The landlord's name is Simon Barre; not to be confused with my future co-worker, Simon Willetts. He used to own the Laser Quest site that later converted to Megazone equipment, and that was later bought by Megazone to become their base of operations for the UK, and that later held Pat and Katie, and later again, me.

So Pat and Katie know him from way back, which is how they hooked up with him to rent rooms to Simon Willetts and me.

Looking along Burnmoor St.  26a is halfway down, on left.  Note football stadium lights, top right.

Burnmoor Street is south and a little west of the city centre, not far from the twisty-turny ring road, and next to the football stadium. ("Football", of course, means soccer.) Above the houses on the west side of the road, two of the stadium's lighting towers are visible. The houses all appear to be two-storey, all built in a row. In Las Vegas, apartments are built one above the other. In England, at the time these terrace houses were built, this innovation had apparently not yet been made. Each house is extremely narrow, and extremely tall. Most of the houses have a little concrete name plate built into the facade, giving the name and year of creation of the house. The even side of the street contains Buxton Houses; Haddon Houses; Derwent House; Stratford Houses; and ours, Warwick House; all built in 1898.

26a Burnmoor St.  My bedroom window is the upper of the two.

Our house, 26a, is on the east side of the street, on the corner of a tiny stub street. Presumably this stub once went somewhere, but no longer: it ends after about 10 metres, in a brick wall. The front door to 26a is on this stub street. It has two locks: a familiar Yale-style tumbler lock, and one of the really old style warded locks, which I haven't seen for years, with the key with a long round shaft and symmetric mask pattern on the end.

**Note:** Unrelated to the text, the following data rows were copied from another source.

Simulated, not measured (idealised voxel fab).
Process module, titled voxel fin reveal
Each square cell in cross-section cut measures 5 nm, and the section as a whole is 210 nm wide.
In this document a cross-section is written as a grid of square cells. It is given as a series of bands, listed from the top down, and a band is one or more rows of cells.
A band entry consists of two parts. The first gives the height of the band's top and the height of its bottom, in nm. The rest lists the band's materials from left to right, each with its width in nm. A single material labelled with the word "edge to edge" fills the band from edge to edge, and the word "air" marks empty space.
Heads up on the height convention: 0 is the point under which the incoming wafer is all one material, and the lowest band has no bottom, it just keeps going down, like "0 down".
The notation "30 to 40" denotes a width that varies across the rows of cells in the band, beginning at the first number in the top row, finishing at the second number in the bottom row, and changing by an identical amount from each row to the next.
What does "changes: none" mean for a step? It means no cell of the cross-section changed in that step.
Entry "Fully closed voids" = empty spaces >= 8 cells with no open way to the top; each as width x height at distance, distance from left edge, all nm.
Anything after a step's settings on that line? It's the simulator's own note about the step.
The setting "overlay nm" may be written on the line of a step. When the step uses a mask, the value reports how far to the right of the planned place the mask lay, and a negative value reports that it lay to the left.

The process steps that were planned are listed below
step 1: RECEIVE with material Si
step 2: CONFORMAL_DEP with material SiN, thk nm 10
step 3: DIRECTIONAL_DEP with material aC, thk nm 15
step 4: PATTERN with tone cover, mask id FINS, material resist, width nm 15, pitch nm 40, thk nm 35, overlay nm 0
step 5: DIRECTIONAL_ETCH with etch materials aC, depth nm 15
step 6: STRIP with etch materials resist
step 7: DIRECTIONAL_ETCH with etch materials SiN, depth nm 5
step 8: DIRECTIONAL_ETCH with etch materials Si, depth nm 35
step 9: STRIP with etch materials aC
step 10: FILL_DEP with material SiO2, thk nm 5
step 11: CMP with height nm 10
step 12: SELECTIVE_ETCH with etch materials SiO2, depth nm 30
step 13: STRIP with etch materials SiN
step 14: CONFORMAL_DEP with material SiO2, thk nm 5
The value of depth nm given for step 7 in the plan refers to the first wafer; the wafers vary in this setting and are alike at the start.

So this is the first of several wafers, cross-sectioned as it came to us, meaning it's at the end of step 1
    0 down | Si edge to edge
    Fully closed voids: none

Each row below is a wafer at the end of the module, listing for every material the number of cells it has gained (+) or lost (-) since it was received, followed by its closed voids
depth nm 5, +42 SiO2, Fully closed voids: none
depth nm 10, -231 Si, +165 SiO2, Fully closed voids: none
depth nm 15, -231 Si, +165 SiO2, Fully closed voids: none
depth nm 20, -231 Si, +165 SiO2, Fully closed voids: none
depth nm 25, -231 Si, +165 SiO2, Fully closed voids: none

Brian is in, and Simon introduces me. Brian is the only current tenant. He has the downstairs bedroom. He's a sports reporter for the Express, a national newspaper.

Simon mentions to Brian that there's plenty of electricity in the meter; a statement whose meaning completely eludes me until I get an explanation from someone else, much later. It seems that in England the authorities are not allowed to simply cut you off from the electricity supply without first installing a special pay-as-you-go meter. You then feed this meter cards, which you have bought from the electricity company, and it dispenses power accordingly. The meter has a little LCD screen, showing how much credit you have remaining. Just why 26a is on this scheme I don't know; but Simon periodically turns up and feeds the meter another card.

Simon shows me around the house. Ground floor is Brian's bedroom to the right of the front door, so it faces onto Burnmoor St; and kitchen / living room to the left. There is a hot water system clearly retrofitted in one top corner of the kitchen, which Simon describes as supplying "plenty of hot water". It looks to me rather small for coping with showers for three people, but that's because I haven't seen the bathroom yet.

The kitchen also contains a stove circa 1975 complete with original grease, the front-loading washing machine (about which more another day); and in the living room is a TV which picks up all four channels. The whole house has that piecemeal style furniture you get in rental accommodation; but this being England the pieces have had longer to accumulate. For example, there are plates from fourteen different sets of dishware.

Behind the kitchen / living is a tiny back yard, about 4 metres by 4 metres. In the middle, where the front door enters, is a short corridor leading to the door to the basement, and the Staircase Of Sudden Death.

The entire house is only about 4 metres deep. The Staircase needs to leave enough space for the front door to open into, and then use the remaining space to rise one floor. This means that it is extremely steep; more than 45 degrees. It goes up for about nine steps (steps that could be treated as a ladder as easily as a staircase) and then turns 180 degrees in four steps.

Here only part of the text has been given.